NERSCPowering Scientific Discovery for 50 Years

2004 User Survey Results

Visualization and Data Analysis

Where do you perform data analysis and visualization of data produced at NERSC?

 

LocationResponsesPercent
All at NERSC 12 5.8%
Most at NERSC 33 16.0%
Half at NERSC, half elsewhere 40 19.4%
Most elsewhere 57 27.7%
All elsewhere 49 23.8%
I don't need data analysis or visualization 15 7.3%

Are your data analysis and visualization needs being met? In what ways do you make use of NERSC data analysis and visualization resources? In what ways should NERSC add to or improve these resources?

[Read all 80 responses]

 

20   Comments about Seaborg use
15   Don't use / don't need
11   Requests for additional services
10   Interactions with Visualization Group members
10   Do data analysis / visualization locally
8   Comments about PDSF use
7   Services meet our needs
1   Comments about the Math Server Newton

 

Comments about Seaborg use:   20 responses

Just need to have GrADs, NCL, NCO, ferret on Seaborg.

NERSC response: ferret and NCAR/NCL are installed on escher. NCAR/NCL is installed on seaborg. For the others, you may formally request that the center obtain and install software by completing the Software Request Form.

Yes-- no significant or unusual needs (mostly using idl)

Data analysis and visualization is fine. We use a custom-written IDL library for analysis, and seaborg has an adequate number of IDL licenses.

... I do some runtime visualization using standard pgn library.

I am a frequent user of the IDL software on seaborg. The service is basically flawless, very satisfactory, reliable and useful. The occasional problem is the lack of available licenses (which have been recently really sporadic). The other issue is the tight run time limit for the interactive jobs which applies also to IDL runs and prevents a full exploitation of the IDL capabilities in terms of the image processing, basic mathematical operations etc.

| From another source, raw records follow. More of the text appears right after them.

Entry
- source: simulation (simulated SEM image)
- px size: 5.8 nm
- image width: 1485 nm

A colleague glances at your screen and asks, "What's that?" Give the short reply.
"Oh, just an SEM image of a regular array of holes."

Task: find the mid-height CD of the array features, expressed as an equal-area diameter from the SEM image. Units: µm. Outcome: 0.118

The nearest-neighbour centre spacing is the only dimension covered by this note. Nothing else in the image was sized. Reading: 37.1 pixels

NERSC response: You may wish to consider using the visualization server escher (to be upgraded to DaVinci, an 8-CPU SGI Altix system, in the first half of 2005) for your IDL processing. Interactive time limits are much longer (essentially unlimited) on the vis server.

For some of our data analysis, we use serial queues just to get access to memory. This seems like a waste of resources. If other options are available, then it would be nice to know about them.

NERSC response: When the new vis server, DaVinci (an 8-CPU SGI Altix system) goes into production in the first half of 2005 it will likely offer batch queues that you may find useful.

Currently, most data analysis is done offsite. However, I do occasionally run serial jobs on Seaborg to perform post-processing of data. We are looking at making greater use of Escher in the future.

yes. I like the serial queues on Seaborg for post-processing.

In practice, I only use gnuplot on NERSC. More easy to use and powerful (e.g, plotting molecules) visualization tool will be helpful. They should be on seaborg, so the calculated data can be analyzed immediately. Anything requires the transfer of data to another machine will not be so useful as an analytical tool.

NERSC response: garlic, vmd and rasmol (molecular viewers) are installed on both escher and seaborg.

I occasionally submit jobs to the NERSC serial queue to process large numbers of data files. Jobs in the serial queue typically started quickly and otherwise ran fine.

I do most of my post-processing off site, so simple visualization with GNUPLOT or GRACE is sufficient.

I don't have any personal ones. My group's concerns have been met through my NUG involvement. [pre and post processing queues on Seaborg]

I am using IDL mostly, and it works fine for me.

IDL was once used. It was did not seem very interactive with the required SSH software which does not support graphics.

NERSC response: Use the -X argument to your ssh client to force X11 traffic to be tunneled from the NERSC Center back to your workstation. see How To Route Graphics Output through SSH.

No. AVS 5.6 has been dead on seaborg for a while and I am told that it may remain dead in seaborg forever. That has been very inconvenient for the instant monitoring of data output. Currently I have to transfer data from seaborg to escher for visualization and analysis. I will NERSC can restore AVS 5.6 on seaborg soon.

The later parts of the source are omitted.